HUD AWARDS NEARLY $230,000 TO HELP DISTRICT OF COLUMBIA FAMILIES REACH SELF-SUFFICIENCY

 

U.S. Housing and Urban Development Mid-Atlantic Regional Administrator Joseph J. DeFelice recently announced a grant of $228,118 has been awarded to the District of Columbia Housing Authority to support the agency’s Family Self-Sufficiency (FSS) program. The grant is part of approximately $78 million to hundreds of public housing authorities across the country to help residents of public housing and voucher-assisted housing increase their earned income and reduce their dependency on public assistance and rental subsidies.

“Putting people on the path to self-sufficiency by helping them find jobs and increase their earned income is an essential part of HUD’s mission,” said HUD Secretary Ben Carson. “This funding is a good example of how federal and local partnerships work to help connect families to jobs and educational opportunities to help them become a success.”

“As I have traveled throughout the region, I have seen first-hand how the Family Self-Sufficiency Program is providing a hand-up to individuals and their families,” added DeFelice. “Not only do our graduates become economically independent, many start new careers and become first-time homeowners—achievements of which we can all be proud.”

“DCHA is grateful for these funds to help our customers enrolled in FSS reach their goals. At DCHA, we have a dedicated FSS Center in Southeast, the Frederick Douglass Center, where our customers receive financial incentives on three different pathways to success—education, employment, and homeownership,” said DCHA Executive Director Tyrone Garrett.

HUD’s Family Self -Sufficiency Program funding helps local public housing authorities hire Service Coordinators who work directly with residents to connect them with existing programs and services in the local community. The broad spectrum of services made possible through FSS enables participating families to find jobs, increase earned income, reduce or eliminate the need for rental and/or welfare assistance, and make progress toward achieving economic independence and self-sufficiency.

FSS participants sign a five-year contract that requires the head of the household to obtain employment and defines that no member of the household may have received cash welfare assistance for twelve months prior to program graduation. These families have an interest-bearing escrow account established for them. The amount credited to the family’s escrow account is based on increases in the family’s earned income during the term of the FSS contract. If the family successfully completes its FSS contract, the family receives the escrow funds that they can use for any purpose, including debt reduction to improve credit scores, educational expenses, or a down payment on a home.
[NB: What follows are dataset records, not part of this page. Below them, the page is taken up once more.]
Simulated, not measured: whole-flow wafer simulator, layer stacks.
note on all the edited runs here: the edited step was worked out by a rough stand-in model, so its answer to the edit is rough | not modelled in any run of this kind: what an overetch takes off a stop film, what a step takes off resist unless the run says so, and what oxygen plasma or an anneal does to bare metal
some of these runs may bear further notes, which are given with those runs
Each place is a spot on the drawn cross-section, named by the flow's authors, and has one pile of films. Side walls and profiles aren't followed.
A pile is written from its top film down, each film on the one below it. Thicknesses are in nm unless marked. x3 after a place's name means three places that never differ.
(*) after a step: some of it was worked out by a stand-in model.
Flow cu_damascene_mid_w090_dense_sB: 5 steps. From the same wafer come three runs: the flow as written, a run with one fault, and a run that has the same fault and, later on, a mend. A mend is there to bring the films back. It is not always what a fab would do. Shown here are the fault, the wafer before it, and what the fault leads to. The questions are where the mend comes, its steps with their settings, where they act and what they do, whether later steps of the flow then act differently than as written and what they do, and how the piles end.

The average household income of FSS participants nearly tripled during their time in the program, from $10,000 at the time of entry to more than $27,000 upon program completion.

Many of the FY20 FSS awards are to public housing authorities with units in Opportunity Zones. Created under the 2017 Tax Cuts and Jobs Act, Opportunity Zones aim to stimulate long-term investments in low-income communities.

HUD did not receive applications for FSS renewal funding from every eligible PHA with an existing FSS Program. With approximately $2 million in remaining FY 2020 funding, HUD plans to issue a supplemental Notice of Funding Opportunity inviting those eligible PHAs with FSS Programs to apply competitively for the residual FY 2020 funds.